It was in February of 1853 when the firm that eventually was to evolve into the Central Illinois Light Co., was granted its charter to sell gas lighting for city streets in Peoria. This was the Peoria Gas Light and Coke Co., whose charter was granted the same date as that of Quincy, making it the second or third utility in Illinois after Chicago.
The Company erected a gas manufacturing plant at the foot of Persimmon St., and on November 10, 1855, the gas lights were turned on, illuminating Peoria’s principal streets for the first time.

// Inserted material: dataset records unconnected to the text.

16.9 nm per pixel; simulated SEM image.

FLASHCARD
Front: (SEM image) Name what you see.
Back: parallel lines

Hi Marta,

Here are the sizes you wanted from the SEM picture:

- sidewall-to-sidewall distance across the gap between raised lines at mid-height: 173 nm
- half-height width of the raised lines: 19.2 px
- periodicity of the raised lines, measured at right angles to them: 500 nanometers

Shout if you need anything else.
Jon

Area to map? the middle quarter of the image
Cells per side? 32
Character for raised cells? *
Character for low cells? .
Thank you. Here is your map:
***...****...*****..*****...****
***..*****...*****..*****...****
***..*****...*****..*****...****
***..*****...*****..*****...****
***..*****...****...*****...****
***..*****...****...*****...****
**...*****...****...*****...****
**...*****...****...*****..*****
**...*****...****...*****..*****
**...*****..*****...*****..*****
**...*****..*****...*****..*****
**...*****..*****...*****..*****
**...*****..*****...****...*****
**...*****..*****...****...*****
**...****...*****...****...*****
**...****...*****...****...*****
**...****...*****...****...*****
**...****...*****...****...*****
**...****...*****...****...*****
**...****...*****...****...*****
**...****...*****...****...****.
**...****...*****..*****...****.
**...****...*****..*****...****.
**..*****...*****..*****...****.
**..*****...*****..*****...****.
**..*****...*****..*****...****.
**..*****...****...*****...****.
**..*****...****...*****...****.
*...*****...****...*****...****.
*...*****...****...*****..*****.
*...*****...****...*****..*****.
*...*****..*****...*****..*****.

The lamps were kept burning from twilight until dawn. But gas lighting was dim and inefficient, and Peoria’s first electric company and second utility was formed by the Jenney Electric Light and Power Co. on September 20, 1883. Jenney obtained a contract from the city for electrical street lighting in November, 1885, which marked the end of gas lights in the city. CILCO was organized in 1913.
The company’s 1924 report indicated the bulk of its power came from the East Peoria Plant, with the Liberty Station operating continuously throughout the heating season. More transmission lines were built that year, more gas lines laid and the plant was improved.
In 1932, CILCO contracted to buy natural gas from Panhandle Eastern Pipe Line Company and CILCO discontinued its manufacture of gas. On May 1, 1933, the properties of the Illinois Power Co. were acquired by CILCO, which made the East Peoria generating station, plus the gas, electric and heating properties plus the heating facilities in DeKalb part of the firm.
From 1933 on, CILCO continued to grow. By 1940 the firm had 1,087 employees. R. S. Wallace resigned as chairman of the board in 1947 and the East Peoria Plant was named in his honor.
The company moved its headquarters into the new general office building at 300 Liberty in May, 1959. In April of 1967, operations began at the company’s new facility in Pioneer Park.
By 1971, the company’s revenues topped the $100 million mark for the first time. It was that same year the Liberty Street Station was dismantled after having served the area for 81 years. The following year, construction started on CILCO’s Duck Creek site near Canton.
CILCO really began at Liberty Street Station, located at the site of the old Fort Clark. From here, electricity illuminated Peoria homes for generations, steam-heated many dwellings and businesses and even provided heat to cook food at the old Palace Cafeteria. The company’s roots remain in the heart of old Peoria.